Urban Tribe

Thursday, February 02, 2006

Atari meets Fine Dining

UWink Bistro Plans to Open First Restaurant in California

By NICK WINGFIELD
Staff Reporter of THE WALL STREET JOURNAL
February 2, 2006 3:25 p.m.

A pioneer in videogames and restaurants, Nolan Bushnell, has taken a step closer to a goal of once again combining those two fields.

Mr. Bushnell, the founder of Atari Inc. and Chuck E. Cheese pizza restaurants, has chosen the first location for a new restaurant concept called uWink Bistro, where diners will sit at tables with touch screens for playing games and ordering food. The first bistro is scheduled to open in the Westfield Promenade shopping mall in Woodland Hills, Calif., this summer, with a goal of expanding the franchise with more restaurants after that.

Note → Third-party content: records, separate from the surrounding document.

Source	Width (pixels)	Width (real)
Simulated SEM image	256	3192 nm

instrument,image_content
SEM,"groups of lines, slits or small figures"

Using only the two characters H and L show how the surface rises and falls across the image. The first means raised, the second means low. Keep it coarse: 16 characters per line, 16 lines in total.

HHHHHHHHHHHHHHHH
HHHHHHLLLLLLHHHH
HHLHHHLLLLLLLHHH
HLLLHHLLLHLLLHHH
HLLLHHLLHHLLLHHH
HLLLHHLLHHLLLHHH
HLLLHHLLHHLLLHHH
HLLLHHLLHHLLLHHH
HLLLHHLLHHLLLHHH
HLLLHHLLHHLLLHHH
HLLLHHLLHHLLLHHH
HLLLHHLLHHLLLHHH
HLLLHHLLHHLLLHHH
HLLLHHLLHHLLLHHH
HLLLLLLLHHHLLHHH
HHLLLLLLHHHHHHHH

In an interview, Mr. Bushnell, CEO of uWink Inc. of Los Angeles, said his objective with his bistro concept is to blend affordable dining with a high-tech computer system that encourages diners to socialize with each other through games. Diners will be able to play against other diners at the same table, or they will be able to join forces with parties at other tables, which Mr. Bushnell hopes will prompt interaction between strangers.

"The love affair with the video screen, no matter who you're connected to world-wide, is not really a social experience," he says. "I believe we need to bring it back to a social experience."

Mr. Bushnell founded Atari in the early 1970s, introducing hit videogames like Pong into living rooms and kicking off an industry that has become a mainstream form of entertainment. He later created Chuck E. Cheese in an effort to blend dining, animatronic entertainment and coin-operated videogames.

A string of start-ups created by Mr. Bushnell since then haven't taken off. Mr. Bushnell, meanwhile, has become disillusioned with the hyper-realistic, immersive nature of much of modern videogames, which he believes isolate gamers from each other. At the uWink bistros, he plans to feature so-called casual games, such as trivia contests, that are easy for novices to play as they eat food with a group of people.

"We really want the games to be games that increase conversation with other people at your table," Mr. Bushnell says.